Crude: The Oil Game, also marketed as McMulti, is a board game originally published by St. Laurent Games in 1974 that emulates the international oil market.
Crude: The Oil Game is a game in which players buy and sell oil on the foreign and domestic markets, and then produce and refine crude oil which is then sold to the customer.
The game box of the 2012 Stronghold Games edition contains:
Each player starts with a small company, and by drilling for oil, refining it into gasoline, and selling it to the consumer, tries to build a large multinational company.
The first player to reach a corporate value of $750 million is the winner.
Crude: The Oil Game was originally designed by James J. St. Laurent, who founded St. Laurent Games to publish it. The game used paper and cardboard pieces, and did not sell well. After it went out of print, Hexagames published an unauthorized German edition in Europe called McMulti that replaced the cardboard counters with plastic pieces.
In 2010, Stronghold Games approached James St. Laurent to produce an updated version of Crude: The Oil Game. St. Laurent worked with Stronghold for a year, but died in 2011, a year before the revised edition was published in 2012. Pegasus Games also published a licensed German version in Europe using the title McMulti.[1]

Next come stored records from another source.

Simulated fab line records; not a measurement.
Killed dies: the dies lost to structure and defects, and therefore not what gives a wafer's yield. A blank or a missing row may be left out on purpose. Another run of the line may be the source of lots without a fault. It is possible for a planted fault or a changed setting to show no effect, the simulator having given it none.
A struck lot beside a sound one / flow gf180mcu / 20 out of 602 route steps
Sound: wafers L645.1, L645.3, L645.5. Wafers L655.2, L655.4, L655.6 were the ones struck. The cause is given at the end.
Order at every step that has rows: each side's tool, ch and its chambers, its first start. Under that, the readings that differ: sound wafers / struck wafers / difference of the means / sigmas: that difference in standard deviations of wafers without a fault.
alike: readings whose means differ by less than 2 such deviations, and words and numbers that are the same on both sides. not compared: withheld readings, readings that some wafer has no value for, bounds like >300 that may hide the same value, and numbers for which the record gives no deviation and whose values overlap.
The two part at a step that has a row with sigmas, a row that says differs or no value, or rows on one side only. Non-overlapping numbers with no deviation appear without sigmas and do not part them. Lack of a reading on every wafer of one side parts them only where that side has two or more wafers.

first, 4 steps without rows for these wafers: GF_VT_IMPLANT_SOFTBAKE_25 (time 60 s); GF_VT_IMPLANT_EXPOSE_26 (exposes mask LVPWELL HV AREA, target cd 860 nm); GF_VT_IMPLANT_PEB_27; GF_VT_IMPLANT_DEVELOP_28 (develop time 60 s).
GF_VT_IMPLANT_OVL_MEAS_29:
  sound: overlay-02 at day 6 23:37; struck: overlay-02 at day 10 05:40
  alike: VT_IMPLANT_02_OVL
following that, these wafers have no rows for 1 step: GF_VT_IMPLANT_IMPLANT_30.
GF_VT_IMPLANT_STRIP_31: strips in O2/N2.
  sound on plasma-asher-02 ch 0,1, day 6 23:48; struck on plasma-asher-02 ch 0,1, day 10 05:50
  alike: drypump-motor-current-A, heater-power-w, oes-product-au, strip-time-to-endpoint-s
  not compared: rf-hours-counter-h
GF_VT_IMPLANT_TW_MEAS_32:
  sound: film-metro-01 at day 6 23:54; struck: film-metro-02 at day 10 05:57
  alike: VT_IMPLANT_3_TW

In the inaugural issue of Games International, Brian Walker reviewed the reissue of the game and gave it an above average rating of 4 stars out of 5, stating "It's taken eleven years for it to reappear in the shelf, don't miss out on it this time around."[2]
Dirk Trefzger, writing for Spielmonster, liked the game but found that games seemed long at three hours, and gameplay did not vary enough as the game progressed. He concluded that it was a "good economic game — but there is not enough variety during long games." He concluded by giving the game scores of 4 out of 6 for components, rules and playability, and 5 out of 6 for "Idea".[3]
The website Das-SpielEn noted that the new 2014 edition was a "feature-rich" game best played with four people. The only disappointment was the money, which was provided by cardboard "coins" rather than paper bills.[4]
WeltenSicht found that "One difficulty can be the eternal arithmetic." The reviewer also noted that playing time was significantly longer than advertised and advised players to reduce the amount needed to win in order to shorten the game.[5]
Aaron Thomas, writing for Westpark Gamers, found that the game mechanics became rather stale as the game dragged on. Thomas gave the game only an average ranking.[6]